Five years ago, while William Rees was still recovering from his stint as a Revolutionary War soldier, his beloved wife died. Devastated, Rees left his son, David, in his sister’s care, fled his Maine farm, and struck out for a tough but emotionally empty life as a traveling weaver. Now, upon returning unexpectedly to his farm, Rees discovers that David has been treated like a serf for years and finally ran away to join a secluded religious sect—the Shakers.

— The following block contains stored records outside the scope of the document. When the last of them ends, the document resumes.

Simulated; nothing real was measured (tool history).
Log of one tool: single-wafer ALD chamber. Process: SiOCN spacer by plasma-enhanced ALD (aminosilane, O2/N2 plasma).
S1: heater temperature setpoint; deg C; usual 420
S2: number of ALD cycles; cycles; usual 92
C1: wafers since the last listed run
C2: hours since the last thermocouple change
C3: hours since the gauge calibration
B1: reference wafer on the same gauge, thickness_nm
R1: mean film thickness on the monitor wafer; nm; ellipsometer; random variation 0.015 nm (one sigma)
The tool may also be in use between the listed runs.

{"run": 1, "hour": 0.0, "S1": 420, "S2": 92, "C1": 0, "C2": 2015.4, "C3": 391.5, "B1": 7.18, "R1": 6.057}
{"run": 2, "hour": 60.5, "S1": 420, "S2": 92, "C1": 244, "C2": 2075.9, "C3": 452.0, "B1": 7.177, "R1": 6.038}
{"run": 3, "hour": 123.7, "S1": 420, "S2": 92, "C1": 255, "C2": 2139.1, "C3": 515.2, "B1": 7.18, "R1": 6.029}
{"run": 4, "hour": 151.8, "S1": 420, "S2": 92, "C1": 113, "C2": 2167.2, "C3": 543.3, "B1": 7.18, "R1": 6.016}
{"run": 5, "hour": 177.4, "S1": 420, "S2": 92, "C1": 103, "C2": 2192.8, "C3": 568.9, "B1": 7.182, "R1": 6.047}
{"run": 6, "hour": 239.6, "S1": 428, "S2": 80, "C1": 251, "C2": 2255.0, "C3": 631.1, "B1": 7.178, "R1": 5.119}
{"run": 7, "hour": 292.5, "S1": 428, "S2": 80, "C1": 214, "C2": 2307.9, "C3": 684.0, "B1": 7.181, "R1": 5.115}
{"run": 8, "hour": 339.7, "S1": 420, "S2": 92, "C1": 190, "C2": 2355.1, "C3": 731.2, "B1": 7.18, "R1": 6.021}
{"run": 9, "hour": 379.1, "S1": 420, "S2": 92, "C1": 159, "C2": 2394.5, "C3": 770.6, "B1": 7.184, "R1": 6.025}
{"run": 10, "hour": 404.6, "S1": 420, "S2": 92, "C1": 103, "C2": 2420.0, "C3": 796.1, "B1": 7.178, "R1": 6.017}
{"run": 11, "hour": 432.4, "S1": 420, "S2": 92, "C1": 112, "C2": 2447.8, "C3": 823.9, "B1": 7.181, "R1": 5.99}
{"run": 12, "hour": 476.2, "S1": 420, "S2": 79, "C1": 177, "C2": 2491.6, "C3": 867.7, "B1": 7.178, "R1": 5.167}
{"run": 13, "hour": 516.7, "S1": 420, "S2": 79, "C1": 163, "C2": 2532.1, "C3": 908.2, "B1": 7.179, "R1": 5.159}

Overwhelmed by guilt and hoping to reconcile with his son, Rees immediately follows David to the Shaker community. But when a young Shaker woman is brutally murdered shortly after Rees’s arrival, Rees finds himself launched into a complicated investigation where the bodies keep multiplying, a tangled web of family connections casts suspicion on everyone, and the beautiful woman on the edge of the Shaker community might be hiding troubling ties to the victims. It quickly becomes clear that in solving Sister Chastity’s murder, Rees may well expose some of the Shaker community’s darkest secrets, not to mention endanger his own life.

An atmospheric portrait of a compelling time in American history, A Simple Murder is an outstanding debut from Eleanor Kuhns, Minotaur Books/Mystery Writers of America’s 2011 First Crime Novel Competition Winner.